AP Photo/Chris O'Meara

Hurricane survival and real estate share a common denominator. Success hinges on three things: location, location, and location.

The steering winds that sent Ian into Southwest Florida, then on a 45-degree tour up the peninsula through Orlando and Jacksonville, are why I can type this with the doors of my North Tampa home office open onto a backyard that looks as though nothing of interest has happened since Labor Day.

But while I count innumerable blessings that Ian’s Category 4 landing spared the Tampa Bay Area, it would be unforgivably coarse not to think on our neighbors in Lee County — a two-hour drive down Interstate 75 — with empathy. Fort Myers Beach, until Wednesday a quaint strip of old Florida on a Gulf Coast barrier island, was all but swept away.

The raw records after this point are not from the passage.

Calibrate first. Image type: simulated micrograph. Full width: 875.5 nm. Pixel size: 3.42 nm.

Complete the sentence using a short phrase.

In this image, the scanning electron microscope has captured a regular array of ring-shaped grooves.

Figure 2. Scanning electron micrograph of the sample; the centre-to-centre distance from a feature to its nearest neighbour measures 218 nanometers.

The fishing pier that marked the heart of the community is a skeleton of pilings. Witnesses have remarked on watery holes where houses used to be. 

In Central Florida, folks who never guessed they needed flood insurance saw their family rooms waist-deep in stormwater.

In short, Ian was brutal. Rebuilding will take years, accompanied by rethinking among policymakers about how and where and, if we’re rational, why. Those who dodged the bullet — again — would do well to pay attention; continuing to pursue wise steps now will mitigate the worst when the winds at last blow unfavorably. 

OK, sure. It’s easy to be dispassionate when, for the 101st consecutive year (knock wood), your region has been spared a direct hit by The Big One. Which means I can sit in my philosopher’s gaming chair and add this:

I am perturbed about how Ian’s impact on Florida is being characterized. Not on the property damage front, to be sure. Everything you have read or seen regarding the swath cut by the storm through the heart of the state is accurate. The devastation is, as reported, stunning, staggering, catastrophic, and historic.

We’re talking, instead, about people killed as a result of the storm. Rebuilding will happen. Stuff is replaceable. Lives are not.

In the face of this destruction, what we absolutely can do without — in Florida or anywhere else — is political hyperbole.

We’re not certain which sources President Biden reviewed Thursday before he grimly forecast Ian could become the “deadliest hurricane in Florida’s history” during a media conference with FEMA officials. The death total, he projected, would be “substantial.”

The president’s handwringing — the deadliest in Florida’s history — is aggressively wrong. Is it cynical to think it’s purposely wrong?

We mourn the lost, naturally. With officials still performing calculations Friday afternoon, Ian’s dead number at least 14 and maybe 21. That’s a lot of funerals and enduring heartache for surviving loved ones.

But it is nowhere near historic levels.

The roughly two dozen dead would have to be multiplied by 100 to even begin to approach the lives taken (at least 2,500) in the Okeechobee storm of 1928. Indeed, energetic measures by Florida officials, who are experienced hands at this stuff, and wise decisions by the vast majority of those within the dread Cone of Uncertainty have limited casualties by hurricanes in recent decades.

But convenient manhandling of history is a classic tactic of the left: If the facts don’t support your narrative — unprepared GOP governor and administration — make ‘em up.

Florida Gov. Ron DeSantis wasn’t having it. “I know that people have said certain things,” DeSantis said. “I don’t think we will be anywhere approaching [record numbers].”

This may seem like a small thing. Maybe the president hyped the dread to emphasize the need for federal aid. But in the internet age, false and misleading statements routinely pass for fact. When Lee County Sheriff Carmine Marceno reflexively predicted deaths in the hundreds in his jurisdiction alone, amateur journalists were spreading that guess as gospel within minutes.

Erroneously projecting record-setting mortality onto a state that has two headline contests on the ballot — governor and U.S. senator — in less than six weeks may have been nothing more than another Biden goof. Nobody bumbles off-script like the current commander-in-chief.

When the bumbling does his party a service, however, shenanigans must be called.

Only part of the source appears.